Review by Martha Heimberg
The smiling Emcee opens his arms to the noisy, excited crowd at the Kit Kat Club, a seedy Berlin nightclub in 1930s Berlin smartly recreated with tables up front at Arts Mission Oak Cliff [AMOC]. The five-member band onstage strikes up the opening burlesque tune “Willkommen”. The Emcee in a top hat and tux begins singing the famous song from John Kander and Fred Ebb’s 1963 groundbreaking musical Cabaret. Everybody in the sold-out house whistles and shouts.
We’re off and cheering at the gaudy, gritty, and immersive show, jointly produced by The Lost Boy Presents and AMOC, and directed by Sasha Maya Ada with a daring realism. It starts with a bang and a drum roll. Our grinning Emcee [a ballsy, vulgar Brian Harden, who is also the company founder] rips off his tux, piece by piece, throws a sleeve to the audience, tosses his top hat, and lets his long hair drop to his shoulders, and finishes the number stripped to garters and a bare chest. Talk about letting it all hangout.

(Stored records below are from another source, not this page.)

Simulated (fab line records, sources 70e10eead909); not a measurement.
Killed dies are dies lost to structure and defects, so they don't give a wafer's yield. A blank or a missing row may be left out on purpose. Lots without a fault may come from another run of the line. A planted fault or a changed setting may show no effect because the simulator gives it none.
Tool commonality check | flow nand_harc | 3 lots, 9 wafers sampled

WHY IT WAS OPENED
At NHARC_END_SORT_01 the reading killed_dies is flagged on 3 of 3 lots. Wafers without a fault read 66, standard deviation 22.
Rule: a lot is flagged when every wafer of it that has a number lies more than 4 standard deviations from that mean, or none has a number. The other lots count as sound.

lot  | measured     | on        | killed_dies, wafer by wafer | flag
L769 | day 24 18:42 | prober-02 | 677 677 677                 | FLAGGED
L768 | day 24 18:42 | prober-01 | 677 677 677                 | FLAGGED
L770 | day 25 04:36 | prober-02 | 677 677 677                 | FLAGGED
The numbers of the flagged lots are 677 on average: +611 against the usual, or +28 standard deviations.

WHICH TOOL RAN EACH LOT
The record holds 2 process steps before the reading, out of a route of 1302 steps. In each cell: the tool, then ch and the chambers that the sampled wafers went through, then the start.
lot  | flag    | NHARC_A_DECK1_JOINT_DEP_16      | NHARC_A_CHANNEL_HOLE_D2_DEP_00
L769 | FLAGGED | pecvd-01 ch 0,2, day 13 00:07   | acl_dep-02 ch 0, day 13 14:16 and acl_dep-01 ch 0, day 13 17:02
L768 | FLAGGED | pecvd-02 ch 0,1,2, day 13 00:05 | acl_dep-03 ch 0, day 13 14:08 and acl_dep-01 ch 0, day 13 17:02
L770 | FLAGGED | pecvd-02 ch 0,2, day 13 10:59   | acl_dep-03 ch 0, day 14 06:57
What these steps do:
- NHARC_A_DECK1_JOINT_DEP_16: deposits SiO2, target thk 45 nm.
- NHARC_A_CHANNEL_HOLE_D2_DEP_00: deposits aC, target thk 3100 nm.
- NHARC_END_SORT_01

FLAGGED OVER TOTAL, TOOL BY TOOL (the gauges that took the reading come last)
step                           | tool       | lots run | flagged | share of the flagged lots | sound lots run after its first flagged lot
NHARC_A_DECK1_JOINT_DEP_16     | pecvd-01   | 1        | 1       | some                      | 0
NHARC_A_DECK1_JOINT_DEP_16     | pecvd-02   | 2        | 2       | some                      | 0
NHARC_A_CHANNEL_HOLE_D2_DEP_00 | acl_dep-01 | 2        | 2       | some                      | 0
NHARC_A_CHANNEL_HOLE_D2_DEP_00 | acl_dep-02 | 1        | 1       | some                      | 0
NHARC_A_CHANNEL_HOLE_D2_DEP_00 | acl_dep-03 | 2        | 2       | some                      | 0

The diverse chorus, baring their busts and bottoms, circle the tables and dance down the aisles with a wink and a thrust, in Avery-Jai Andrews’ come-and-get-it burlesque-style choreography. Brandon Tyner’s hot band is onstage throughout, flirting with the chorus and accompanying the high kicks and wiggles.
The denials and tawdry decadence of the era just before the Nazis took over Germany are immediately established. The show focuses on a gay young American writer, Cliff Bradshaw [a boyish Cameron Casey], and his affair with the British Kit Kat star Sally Bowles [a streetwise, politically naïve Abigail Palmgren]. Act I is all-party. Palmgren’s Sally has the pipes and the pizazz to fill the high-ceilinged hall with her big numbers, “Don’t Tell Mama” and “Mein Herr”, the latter ensconced in a big golden chair and surrounded by the bottoms-up chorus.

Once Sally has convinced Cliff to let her move in with him in his tiny boarding house room, the two do a charming version of “Perfectly Marvelous Girl,” the one scene where the two create a little physical spark together. Her touching, hopeful rendition of “Maybe this Time” got a special round of applause. By the time she’s been through the mill of another failing romance and a surprise pregnancy, her bitter, strident retake on the title song is purely wrenching.
The other romance involving an older German couple is even more telling about the swelling Nazi threat. Sally Diamond’s Fraulein Schneider, who runs the boarding house where Cliff lives, is a widowed warrior, good-hearted, but not expecting much from life. The neighboring fruit market owner, Herr Schultz [an elegant, gentlemanly Kenne Earl] brings her a pineapple, singing a lovely duet evoking love late in life. Later, their hymn to “Marriage” has couples holding hands throughout the theater. But when Nazi armbands begin appearing in the neighborhood, he’s so trusting that even though he’s Jewish, he believes because he is German there will be no problem. She sees their impossible future before he does, and the sadness of true love crushed by ruthless politics is heartbreaking. The sound system earlier in the show was off, distorting Diamond’s voice to a screech in places. By the time she sings “What Would You Do?,” where the nuance and strength of the survivor.
The first act ends with the beautiful “Tomorrow Belongs to Me”, the Nazi anthem. But this time it’s delivered with a fierce attitude, led by the brazen boarding house prostitute Fritzie [Andrews in aggressive mode].

Act Two is shorter and much darker [the show runs two hours and 40 minutes with a 15-minute intermission to buy drinks. Alcohol sales support AMOC]. Romance is shattered, and more friends reveal themselves as Nazis. When the Emcee dances comically around with his lover in a gorilla costume to “If They Could See Her Through My Eyes”, he declares she’s not the animal the Nazis believe, even though “she’s a Jew.” A dramatic sudden costume drop at this point is so perfect, I won’t spoil the effect with too much detail.
More ugly surprises follow until at last, the Cabaret is over and the full effect of the approaching Holocaust horrors are ringing in the air in a simple and profoundly terrifying ending you need to see for yourself. I urge you to do just that.
Tickets range from $25 for general admission to $175 for a table seating four with cocktail service. The show runs through January 21; check artsmissionoc.org for times and tickets.